Indianapolis City Highlights - Indianapolis Investment Sales Market
Published in Heartland Real Estate Business – City Highlight, March 2007
Investors continue to discover that Indianapolis, much like many other second-tier cities in America’s heartland, offers opportunities.
This trend remained intact last year as investors made significant acquisitions in all core property types. The volume of transactions in 2006 remained consistent with those in 2005, as institutional, fund, REIT and private investors found Indianapolis a stable market supported by improving fundamentals and favorable economic conditions that provide steady growth in value.
Two other factors continue to trigger demand. Product quality and tenant integrity often exceed those in other markets. Plus, investors often are rewarded with better returns than those found in first-tier cities and in other midwestern cities of similar size.
These conditions support continued investment in the coming months, as activity remains brisk in industrial, office, multifamily and retail.

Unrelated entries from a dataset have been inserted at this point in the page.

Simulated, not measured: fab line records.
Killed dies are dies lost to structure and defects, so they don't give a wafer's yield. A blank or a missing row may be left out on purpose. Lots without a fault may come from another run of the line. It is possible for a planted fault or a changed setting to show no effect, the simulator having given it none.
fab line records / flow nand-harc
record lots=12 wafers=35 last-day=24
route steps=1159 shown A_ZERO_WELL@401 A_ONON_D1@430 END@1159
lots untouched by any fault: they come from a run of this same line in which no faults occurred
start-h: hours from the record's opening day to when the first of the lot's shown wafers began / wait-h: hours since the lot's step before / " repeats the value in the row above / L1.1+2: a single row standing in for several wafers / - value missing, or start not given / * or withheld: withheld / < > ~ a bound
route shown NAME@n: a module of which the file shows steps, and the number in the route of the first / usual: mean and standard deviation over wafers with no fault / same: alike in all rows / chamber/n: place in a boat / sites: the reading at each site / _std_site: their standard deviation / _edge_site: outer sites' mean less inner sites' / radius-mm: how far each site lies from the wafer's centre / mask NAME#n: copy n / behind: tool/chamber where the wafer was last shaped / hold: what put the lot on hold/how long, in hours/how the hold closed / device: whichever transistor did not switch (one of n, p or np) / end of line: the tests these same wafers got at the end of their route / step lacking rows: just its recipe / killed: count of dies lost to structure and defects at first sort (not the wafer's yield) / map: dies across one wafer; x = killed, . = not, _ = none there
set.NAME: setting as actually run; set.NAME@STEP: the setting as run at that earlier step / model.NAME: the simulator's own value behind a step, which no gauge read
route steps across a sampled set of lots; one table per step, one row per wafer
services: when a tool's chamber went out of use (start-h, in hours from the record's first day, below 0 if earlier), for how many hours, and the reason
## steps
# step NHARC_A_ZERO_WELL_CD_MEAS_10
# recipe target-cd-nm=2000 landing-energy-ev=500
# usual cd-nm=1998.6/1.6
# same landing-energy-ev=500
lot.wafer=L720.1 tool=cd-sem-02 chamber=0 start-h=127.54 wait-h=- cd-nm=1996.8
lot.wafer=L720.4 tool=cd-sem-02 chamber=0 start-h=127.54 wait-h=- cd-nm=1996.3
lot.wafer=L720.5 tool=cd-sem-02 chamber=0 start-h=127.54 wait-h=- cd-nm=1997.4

Several industrial buildings changed hands last year, with 27 transactions totaling more than 9.3 million square feet. In all, investors purchased 46 industrial buildings, with Blue Real Estate Company purchasing a portfolio of 17 buildings in Park Fletcher from Duke Realty Corporation and the David Mandel Trust buying a four-building portfolio. Other active investors included Inland Real Estate Group’s purchase of the nearly 1.1 million square-foot industrial building on South Mt. Zion Road, two large buildings acquired by Dividend Capital Trust, two buildings bought by Transpacific Development Company, four buildings of various sizes secured by JB Management and two smaller acquisitions by Welsh Investments.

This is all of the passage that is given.